Jones played a more central role in the series' early seasons, but appeared in some form in all six seasons of the show, which included time-jumping narratives offering recurring opportunities for its actors even after their characters' deaths.

He won Emmys for best guest actor in a drama series in 2018 and 2020 and was nominated for two more. “Ron was the best of the best — on-screen, on stage, and in real life,” This Is Us creator Dan Fogelman said on X.  “My God: what an actor. I don’t think I ever changed a single take of his in a cut because everything he did was perfect.”

Jones spent most of his career in the theatre before and after This Is Us, returning to Broadway even after his transplant forced him to learn to breathe and walk again. “My whole life has been the stage,” Jones said in a late 2021 interview in which he revealed he had quietly been suffering from respiratory problems since about the time he began on This Is Us. “The idea of not performing again seemed worse to me than death,” Jones said.

He was nominated for a Tony Award and won a 2022 Drama Desk Award for the Broadway role of a truck-stop cook in playwright Lynn Nottage's Clyde's. 

A native of Paterson, New Jersey, Jones graduated from nearby Ramapo College, where he had intended to study jazz but switched to theatre during his sophomore year. He spent the late 1970s and early 1980s travelling the country, working as a bus driver in Southern California for several years.

In the mid-1980s he moved to New York, where his career got a jumpstart when he began hanging out and collaborating at the Nuyorican Poets Café, a vital creative hub for poetry, hip-hop and the performing arts. A breakout role came in 1994 when he landed the lead in playwright Cheryl West's drama, Holiday Heart.

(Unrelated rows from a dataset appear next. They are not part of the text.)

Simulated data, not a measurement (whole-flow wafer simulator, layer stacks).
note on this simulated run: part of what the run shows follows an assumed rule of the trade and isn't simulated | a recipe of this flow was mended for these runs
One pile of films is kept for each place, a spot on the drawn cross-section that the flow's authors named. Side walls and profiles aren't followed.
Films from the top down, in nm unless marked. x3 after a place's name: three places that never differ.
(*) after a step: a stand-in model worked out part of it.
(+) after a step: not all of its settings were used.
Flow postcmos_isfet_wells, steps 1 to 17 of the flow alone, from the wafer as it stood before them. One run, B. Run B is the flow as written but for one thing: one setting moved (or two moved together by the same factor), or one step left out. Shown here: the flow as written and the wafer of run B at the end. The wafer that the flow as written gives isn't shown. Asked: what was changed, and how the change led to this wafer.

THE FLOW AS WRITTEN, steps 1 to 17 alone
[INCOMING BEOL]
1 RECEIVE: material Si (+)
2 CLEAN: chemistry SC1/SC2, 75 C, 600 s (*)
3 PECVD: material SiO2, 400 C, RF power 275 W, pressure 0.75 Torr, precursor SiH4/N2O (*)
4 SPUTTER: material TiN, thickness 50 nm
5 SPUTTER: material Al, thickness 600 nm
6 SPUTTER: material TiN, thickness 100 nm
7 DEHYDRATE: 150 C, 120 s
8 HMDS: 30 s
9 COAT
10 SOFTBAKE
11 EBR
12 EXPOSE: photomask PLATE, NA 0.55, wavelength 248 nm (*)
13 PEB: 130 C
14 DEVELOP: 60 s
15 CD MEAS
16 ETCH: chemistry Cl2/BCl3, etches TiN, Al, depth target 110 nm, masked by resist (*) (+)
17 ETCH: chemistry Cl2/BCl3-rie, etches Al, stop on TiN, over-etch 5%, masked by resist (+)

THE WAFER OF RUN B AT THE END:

He would spend the ensuing decades constantly in the theatre, often in Off-Broadway plays in New York, including a title turn as Shakespeare's “Richard III” at The Public Theater, and in roles with the Steppenwolf Theatre Company in Chicago.

Jones also had TV guest stints on Mr Robot, Luke Cage and Lisey's Story. His film appearances included 2006's Half Nelson with Ryan Gosling and 2019's Dolemite Is My Name with Eddie Murphy.